No. of Recommendations: 5
These are valid considerations, but I think the IEA article is way too pessimistic. We are not going to convert to mostly electric transportation overnight, it is much more likely to take 15-20 years.I think that this is a good point, particularly because we tend to project only a subset of all variables forward when we make projections. In this case the article projects the use of copper forward, but it does not project how technology can change over long periods of time. Similarly projections only a couple of decades ago were extremely critical of solar power ever being cost effective, but the technology kept improving, so the equations were completely different further down the track.

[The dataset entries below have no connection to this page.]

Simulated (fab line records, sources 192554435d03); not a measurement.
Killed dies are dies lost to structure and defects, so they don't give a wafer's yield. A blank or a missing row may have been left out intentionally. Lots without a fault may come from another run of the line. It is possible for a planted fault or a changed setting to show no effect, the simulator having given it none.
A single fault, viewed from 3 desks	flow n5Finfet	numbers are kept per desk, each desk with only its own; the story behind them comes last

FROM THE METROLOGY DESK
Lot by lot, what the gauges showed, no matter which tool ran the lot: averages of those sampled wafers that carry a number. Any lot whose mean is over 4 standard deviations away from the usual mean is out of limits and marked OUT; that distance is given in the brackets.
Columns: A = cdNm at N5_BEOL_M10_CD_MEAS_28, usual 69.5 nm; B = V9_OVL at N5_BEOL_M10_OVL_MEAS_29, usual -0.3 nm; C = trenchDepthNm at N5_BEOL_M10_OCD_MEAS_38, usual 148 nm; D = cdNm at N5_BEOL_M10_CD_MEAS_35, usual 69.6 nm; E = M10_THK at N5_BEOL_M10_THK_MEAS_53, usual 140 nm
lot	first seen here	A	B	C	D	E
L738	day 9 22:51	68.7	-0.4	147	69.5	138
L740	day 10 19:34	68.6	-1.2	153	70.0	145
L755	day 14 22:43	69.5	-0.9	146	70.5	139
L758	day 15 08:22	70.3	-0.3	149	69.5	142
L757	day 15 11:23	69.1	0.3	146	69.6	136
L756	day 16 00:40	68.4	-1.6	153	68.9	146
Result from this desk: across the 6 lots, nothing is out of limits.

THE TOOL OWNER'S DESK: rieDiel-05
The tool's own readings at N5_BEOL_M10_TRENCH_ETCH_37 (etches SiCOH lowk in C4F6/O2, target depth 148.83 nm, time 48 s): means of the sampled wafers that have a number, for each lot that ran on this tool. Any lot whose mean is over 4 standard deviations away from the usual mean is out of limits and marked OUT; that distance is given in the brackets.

The article talks about mineral demand for use in EVs and battery storage growing 30-40 times, framing the question in a way that sounds alarming, but the real question is, what do these extra mineral requirements for EVs and storage add to the existing demand for these minerals, not just from EVs and storage but from all other uses?They did address that, and stated it as reaching about 60% over total present global demand, in a fairly aggressive scenario of half of all cars becoming EV. If the requirement for copper increased by 60% even tomorrow, I think the copper would still be supplied and it would just be more expensive, but if that happens over 20 years then we are not talking about a radical increase in demand. So yes, the tone was alarmist but they were essentially verifying that we have plenty of copper.
If the mineral costs really get expensive, they can also be recycled from the EV:
https://climate.mit.edu/ask-mit/how-well-can-elect...Of course, 10 or 20 years down the track, the technology will look a lot different to how it does today, just as EV technology looks completely different today than it did in 2004.